RuboBandit: automatically adds styling inconsistencies to your code, while ensuring functional equivalency.
I get it, a consistent coding style improves readability and makes it easier to collaborate with others. On the day job and other serious projects, I'll happily rubocop some consistency into my code. Nothing but appreciation for the rubocop developers.
That said, sometimes I miss the old days. The _whytheluckystiff days, when posting a stop motion animated gif of a moving handwritten copy of your code garnered admiration from the wider Ruby community. When language constructs were used playfully to accomplish a goal or just as an expression.
So here's my small act of rebellion. A happy place for all the lovely little hacks I can't put in capital P Production code. Missing Gemfile and gemspec not accidental.
$ cat test.rb
# Lorem ipsum dolor sit amet, consectetur adipiscing elit, sed do eiusmod
# tempor incididunt ut labore et dolore magna aliqua. Ut enim ad minim veniam,
# quis nostrud exercitation ullamco laboris nisi ut aliquip ex ea commodo
# consequat.
puts 'oh hi there, hello'
$ ruby rubobandit.rb test.rb
warning: parser/current is loading parser/ruby23, which recognizes
warning: 2.3.3-compliant syntax, but you are running 2.3.1.
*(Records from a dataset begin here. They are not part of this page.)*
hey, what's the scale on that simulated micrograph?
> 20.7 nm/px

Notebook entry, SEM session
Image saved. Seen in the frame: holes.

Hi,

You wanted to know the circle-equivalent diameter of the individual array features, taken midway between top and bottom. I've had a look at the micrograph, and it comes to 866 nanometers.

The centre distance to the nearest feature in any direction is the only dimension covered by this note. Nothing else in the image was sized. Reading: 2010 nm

warning: please see https://github.com/whitequark/parser#compatibility-with-ruby-mri.
Processing test.rb...
... finished. Output:
# Lorem ipsum dolor sit amet, consectetur adipiscing elit, sed do eiusmod tempor incididunt ut labore et dolore magna aliqua. Ut enim ad minim veniam, quis nostrud exercitation ullamco laboris nisi ut aliquip ex ea commodo consequat.
puts 'oh hi there, hello'
- Randomly adds random amount of whitespace to the end of some lines.
- Converts about half of all multiline comments to very long single-line comments.
- Randomly swap between block styles.
- Replace descriptive variable names with single letters and add comment:
# TODO better variable names!
- Ensure hash syntax style alternates between colon (
{key: 'value'}
) and hash-rocket ({:key => 'value'}
)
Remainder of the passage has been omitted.